What is a Business Intervention?

I recently moderated a strategic planning session for a Texas-based developer and distributor of specialty software for the financial services industry.

For them, on the one hand it was truly the best of times: an 8 – figure revenue base and possessing of a recurring revenue business model with long term clients including some of the biggest banks and brokerage firms in the world.

But…and like many companies now in our technology fast forwarded world, serious storm clouds threatened: minimal revenue growth and more disturbingly pricing (and margins) driven down by aggressive overseas competition.

As concerning, the Company’s Founder – rightly revered for his work ethic and charismatic leadership – was uncharacteristically indecisive, waxing on a bit too nostalgically on how “easy” business was in the “old days” versus addressing today’s challenges.

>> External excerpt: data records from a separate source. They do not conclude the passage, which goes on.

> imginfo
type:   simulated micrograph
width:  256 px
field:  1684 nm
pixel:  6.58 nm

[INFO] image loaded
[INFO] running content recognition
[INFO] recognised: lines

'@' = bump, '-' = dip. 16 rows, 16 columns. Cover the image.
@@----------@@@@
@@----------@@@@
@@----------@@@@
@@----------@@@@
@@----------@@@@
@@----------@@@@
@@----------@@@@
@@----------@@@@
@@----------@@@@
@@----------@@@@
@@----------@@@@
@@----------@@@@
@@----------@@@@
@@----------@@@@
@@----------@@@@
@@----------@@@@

So we got “stuck,” so that even in the areas where there was agreement as to the strategic and tactical changes needing to be made, the executive team just couldn’t make them (and then have those decisions stay made!). 

Now, as I have found from my 15+ years of leading strategic sessions like this, at some point as often as not they turn into Interventions, defined by Webster as “becoming involved intentionally in a difficult situation in order to change it or improve it, or prevent it from getting worse.

And, in the context of a company refining its strategic plan, the intervention (at a top level) normally involves leading the executive team through a series of “Why,” “What,” “Who” questions.

First, there are the “why” questions to re-ground us in the business’ “reason for being” and the fundamental values it brings to its stakeholders – shareholders, customers, employees, etc.



Questions like “Why do customers choose us?” and more poignantly for the team “Why do we work here?” and “Why is it important to us as individuals that this company be successful?”

As these “whys” are grappled with, strategic clarity usually emerges and the questions turn to “Whats” – to tactics, projects, deadlines, and to-dos.

As this point, everyone (finally!) starts “getting real” with each other, to who is responsible for what and more to the point is there really an accountability-based culture in place to promote and sustain high performance and positive change?

As these exercises proceed, what normally re-awakens is the understanding that the leadership team’s responsibility is to the organization as a whole, and not to any one particular individual, division, or practice area.

In this company’s case, from these exercises the hard decision was made to transition a pair of executives, as they embodied a legacy mindset and approach unsuited for the “business of the future” needed to be built.

And, as is more often the case than not, these transition conversations were more difficult in their anticipation than actuality, and as they were completed a new forward looking-energy and initiative was unleashed in the team members that remained.

I would encourage any business that feels “stuck” in any important aspect – revenue growth, cash flow, client satisfaction, culturally – to prompt a business intervention like this.

Yes, the outcomes will sometimes be difficult for specific individuals, but almost always beneficial for the organization as a whole.